Skip to content

Best Practices

Programming is not just writing code but there is also a huge world around it.

Must do

Reproducibility

Log versions and library versions.

Manage all the dependencies can be an hell if not done right. Using virtual environments like venv or UV or conda can help you manage all the dependencies and help with code reproducibility.

Use Version Control and collaborations

With version control (git) you can roll back to a previous stable version if your code. It is good practice to always use version control even in solo projects. Also using GitHub or GitLab you can share your project and collaborate with others.

Configuration files

Use one of the following: .json, .yaml, .toml to make configuration files, containing the standard values of settings variables.

Documentation

Well-documented code is essential for reproducibility and collaboration. Add docstrings to functions and classes, with clear and coincise explanations, also consider adding code examples.

README

Write a README.md (the .md extension is not obligatory, but it's the most common) file containing important information about the project like: purpose, how to install and use,

Error handling

The title is self-explanatory, you don't want to trow an error in your user face if they don't know your code base or, worse, if they don't even know how to program. So you should make sure your code properly handles all errors.

Validate inputs

When you have to get an input validate as soon as possible if that input is correct. Do not trust the user! not even if the user is yourself.
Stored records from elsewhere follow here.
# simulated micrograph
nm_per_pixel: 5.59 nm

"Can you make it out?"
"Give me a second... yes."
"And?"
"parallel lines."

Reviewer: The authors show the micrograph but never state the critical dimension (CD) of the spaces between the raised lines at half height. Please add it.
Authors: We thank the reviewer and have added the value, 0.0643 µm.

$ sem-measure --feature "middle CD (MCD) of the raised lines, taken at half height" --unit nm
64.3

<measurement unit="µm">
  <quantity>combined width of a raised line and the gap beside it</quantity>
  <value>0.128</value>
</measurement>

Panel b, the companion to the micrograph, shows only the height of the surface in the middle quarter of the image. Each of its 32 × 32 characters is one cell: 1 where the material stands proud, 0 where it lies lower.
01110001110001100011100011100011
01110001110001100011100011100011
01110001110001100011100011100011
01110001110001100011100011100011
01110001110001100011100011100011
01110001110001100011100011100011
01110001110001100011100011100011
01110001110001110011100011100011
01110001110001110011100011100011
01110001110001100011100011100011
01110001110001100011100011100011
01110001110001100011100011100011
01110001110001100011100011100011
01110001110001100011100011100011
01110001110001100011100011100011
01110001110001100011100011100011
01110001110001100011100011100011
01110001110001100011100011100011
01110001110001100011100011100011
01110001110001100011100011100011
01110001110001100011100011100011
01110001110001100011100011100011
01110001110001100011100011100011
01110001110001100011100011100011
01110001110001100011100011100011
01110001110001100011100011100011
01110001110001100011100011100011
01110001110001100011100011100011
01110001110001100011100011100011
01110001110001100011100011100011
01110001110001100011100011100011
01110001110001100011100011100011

Provide helpful error messages

When an input is not correct you have to make the user understand why the input is not working properly, so write a short but complete error message containing all the information he needs to correct the input.

Should do

Project Structure

Big projects usually have a well-defined file structure, and it's decided based on preferences, but when you are not given a project structure you should follow the following structure:

project_name/
├── README.md
├── LICENSE
├── pyproject.toml            # Or requirements.txt + setup.py
├── Makefile                  # Optional: common tasks (run, clean, lint, etc.)
├── .gitignore                # List of ignored files and directories to NOT add on git
├── data/                     # Raw and processed data files (ignored if too large)
   ├── raw/                  # Unmodified data
   └── processed/            # Cleaned and transformed data
├── notebooks/                # Jupyter notebooks for exploration, figures, etc.
   └── analysis.ipynb
├── docs/                     # Documentation (Markdown or Sphinx)
   ├── index.md / index.rst
   └── api/
├── project_name/             # Main package directory (same name as project or "src")
   ├── __init__.py
   ├── config.py             # Global config and parameters
   ├── main.py               # CLI entrypoint or main script
   ├── core/                 # Core algorithms / numerical solvers
      ├── __init__.py
      └── solver.py
   ├── examples/             # Optional: Code examples
      └── simple_example.py
   └── utils/                # Utility functions (I/O, plotting, etc.)
       ├── __init__.py
       ├── io.py
       └── plotting.py
├── tests/                    # Unit and integration tests
   ├── __init__.py
   ├── test_solver.py
   └── test_io.py
├── logs/                     # Logging output (can be added to .gitignore)
   └── run_2025_06_18.log
├── results/                  # Plots, figures, output data, etc.
   ├── figs/
   └── tables/
└── scripts/                  # Bash or Python scripts for automation
    ├── run_simulation.py
    └── clean_output.sh

A structure similar to this makes the project scalable.

Logging

Use a logging module instead of printing everything to the console, also save the log files so you can check what went wrong.

Make tests

Write test using pytest or unittest and validate them with analytical results. This makes sures your code does not have an unexpected behaviour.

Note is best practice to test edge cases and stress conditions.

You can also use CI pipelines to run automated tests.

Code Quality

Write quality code by following the rules:

  • Follow PEP8, to help with that you can use linters or formatters like ruff and black.
  • Use typehints and then do type checks with mypy or other tools.
  • Write modular code, with each function has a single aim. (This advice is to take with caution because not always writing modular code is the best choice, sometimes you don't want to write too many functions, it is up to you to choose which approach is better each time)

Other Tools

Jupiter Notebooks

Use Jupiter Notebooks to write and test fast code, then when you asserted the correctness of the code you can go back to a python script (you can create a .py file from a notebook).

Profilers

If performance is important use profilers to understand what function calls take the majority of time and should be optimized.

Makefiles automations

Use makefiles or other scripts (like shell scripting or even other python scripts) to make automations like: downloading data, cleaning the project, resetting settings, updating the project, ecc..

Outputs

Save outputs as standard formats

If you don't have a specific constrain on your data output follow these rules:

  • Use .txt or .md for texts.
  • Use .dat, .csv or .npy for data tables.
  • Use .jpg, .png or .svg for images.
  • Use .mp4 or .gif for videos and animations.

Add metadata to outputs

Use Checkpoints

For long simulations you should save your state to disk at time intervals (or when a certain condition occurs) like every hour. So if the program fails, after reading the logs to check when the error started, you can resume your program saving computational time.

Changelog

Maintain a changelog with updates for each version.

Write short usage manuals or API references

If your program has to be used by other people consider writing a detailed reference to your code.